The framework for RE in Greek schools is provided by the basic Law for Education (1566/1985) which orders that all students on a mandatory basis have to have been taught the ‘authentic’ tradition of the Orthodox Church (article 1, paragraph 1). Besides article 13, paragraphs 1-2 of the Constitution guarantee the basic right to freedom of religion and associate it with the development of religious consciousness. Moreover, according to the Law 1566/1985 the State has to provide RE to any religious community who wants to organize its RE on the condition that 5 students would apply for it. Since 2013 it is only the Roman Catholic community that this has applied to, although generally they have followed the official Curriculum and textbooks relating to Greek RE. There are a number of Muslims including migrants and the Muslim minorities in Thrace (North Greece), together with minorities of other religions. Only native Muslims who live in Thrace are recognized as a minority according to the Lausanne Treaty (1923). They are entitled to a bilingual educational system which is was attended by approximiately 11,000 students (2003 figures). At the same time an increasing number of Muslim adolescents register at Greek Secondary schools in Thrace because the Minority schools could not satisfy all the applications due to their limited capacity. Since 2013, Greek Ministry of education has, also taken a step further to introduce an optional Islamic RE in the Greek state schools of Western Thrace. In accordance with the RE Curriculum, the Islamic RE will consist of two hours lessons per week. One hour of reading the Qur’anic texts in Arabic, and one hour devoted to the learning about Islam.

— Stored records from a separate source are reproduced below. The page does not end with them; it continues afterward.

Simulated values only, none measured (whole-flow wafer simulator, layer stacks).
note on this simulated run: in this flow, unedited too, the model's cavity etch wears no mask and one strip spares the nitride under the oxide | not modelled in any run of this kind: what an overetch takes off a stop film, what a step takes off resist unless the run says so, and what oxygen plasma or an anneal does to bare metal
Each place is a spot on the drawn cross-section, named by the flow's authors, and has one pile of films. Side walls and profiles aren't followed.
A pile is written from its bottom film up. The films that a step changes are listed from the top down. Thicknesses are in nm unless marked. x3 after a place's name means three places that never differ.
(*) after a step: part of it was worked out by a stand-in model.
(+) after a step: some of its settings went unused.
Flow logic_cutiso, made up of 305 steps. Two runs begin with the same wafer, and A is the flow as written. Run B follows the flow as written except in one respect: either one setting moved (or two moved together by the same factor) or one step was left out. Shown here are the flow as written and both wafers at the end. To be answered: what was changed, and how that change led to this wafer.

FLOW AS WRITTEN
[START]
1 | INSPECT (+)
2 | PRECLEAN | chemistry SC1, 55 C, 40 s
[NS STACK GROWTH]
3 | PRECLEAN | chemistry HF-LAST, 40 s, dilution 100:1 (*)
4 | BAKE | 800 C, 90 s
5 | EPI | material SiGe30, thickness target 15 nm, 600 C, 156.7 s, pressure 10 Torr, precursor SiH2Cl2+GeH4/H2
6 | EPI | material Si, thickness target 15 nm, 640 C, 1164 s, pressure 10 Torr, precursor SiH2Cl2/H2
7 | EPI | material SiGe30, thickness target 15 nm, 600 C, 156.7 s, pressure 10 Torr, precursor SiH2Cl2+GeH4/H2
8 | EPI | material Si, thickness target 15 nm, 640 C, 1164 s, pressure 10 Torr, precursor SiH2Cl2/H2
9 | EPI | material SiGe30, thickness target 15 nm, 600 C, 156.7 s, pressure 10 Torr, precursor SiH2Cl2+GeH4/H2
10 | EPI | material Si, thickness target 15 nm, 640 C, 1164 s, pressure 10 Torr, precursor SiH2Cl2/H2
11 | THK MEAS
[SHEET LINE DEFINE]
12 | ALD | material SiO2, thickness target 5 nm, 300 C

Every student has a right to be exempted from RE through an application, which must be signed by the two parents, arguing that he has reasons related to other doctrine, religion or religious consciousness, in general.
RE in Greece (2016-17)
Today RE is an integral part of education, an ordinary subject in the curriculum. In primary school RE starts at the age of 9 (Year 3) and continues for 4 years until the age of 12 (Year 6) for two hours per week. In the secondary school (Gymnasium) RE is taught in all three years. The state provides seven years of RE for all students as have all the previous curricula of compulsory education since 1985. There are 3 more years of RE in Lyceum (2 hours per week in the two first classes and 1 in the third) and 2 years in Vocational education (1 hour per week in the first two classes).
2016-17 has seen the statutorial implementation of a new RE Curriculum that stared to be developed in 2009. It was implemented as a pilot scheme for 3 years, from 2011 to 2014. The new Curriculum of 2016 is explicitly infused with European RE approaches although there is a basic layer of a denominational RE. The basic aim of the curriculum is religious literacy, it is focused on educating citizens so as to develop religious consciousness, to enable individuals to begin to make sense of conflicting and contradictory understandings of the universe and for their place and to be open to dialogue and tolerant of diversity. At the same time 'Learning about' and 'Learning from', terms, derived from the British pedagogical and epistemological experience as well as constructivist approach are used in the rational of the curriculum. RE provision has changed from a curriculum focused on content and aims to one oriented on process and results and as a product of emancipated teachers dominated by representation of learning actions and interactions that facilitate students to enquire, construct and evaluate knowledge by themselves.
The basic criteria for the actions and interactions that the curriculum seeks to promote are:
- to contextualise knowledge with everyday life,
- to support the acquisition of knowledge together with its implementation,
- to present current issues, related to students' lives
by active learning procedures in developing their own coherent patterns of experience and knowledge.
As a result, the impact of the particular criteria is significant on the content of RE. The content of RE remains basically Christianity (Orthodoxy and other Churches and denominations), religions of the book (Judaism and Islam) and other world religions (Hinduism, Buddhism). Nevertheless the constructors of the Curriculum officially declared that the new Curriculum in any case is not confessional or catechetical. The new curriculum not only is still founded on the Orthodox theology and tradition but also its aim implicitly is to construct open minded religious identity.
Finally, to sum up the current Greek situation, it is vital to comment on the basis of the pedagogical approach to RE. Up until 2016, textbooks dominated everyday school practice. The Curriculum of 2003 remained content-focused, derived more from ‘Theology’ (related to a particular religion and faith) instead of ‘Religious studies’ (related to different religions, cultures and traditions). Despite the aforementioned situation in RE only a few parents wish to withdraw their children from RE even though it is possible by law and historically this has been the case with some minority groups.
During 2016-17, the State, after the opposition of the Orthodox Church and a number of RE teachers have published ‘student educational material’ for each year group to help support the changes to the curriculum since such a need appeared during the first year of the implementation.
Concluding, the new curriculum for RE provides a basic constructivist approach to teaching and learning from and about religions. The study of world religions is estimated at 10% of the whole RE curriculum. The content remains basically Christian in Greek compulsory education. It is, however, the most radical change in RE after the establishment of the Greek State in 1832 due to its pedagogical persective and its philosophical basis of the curriculum.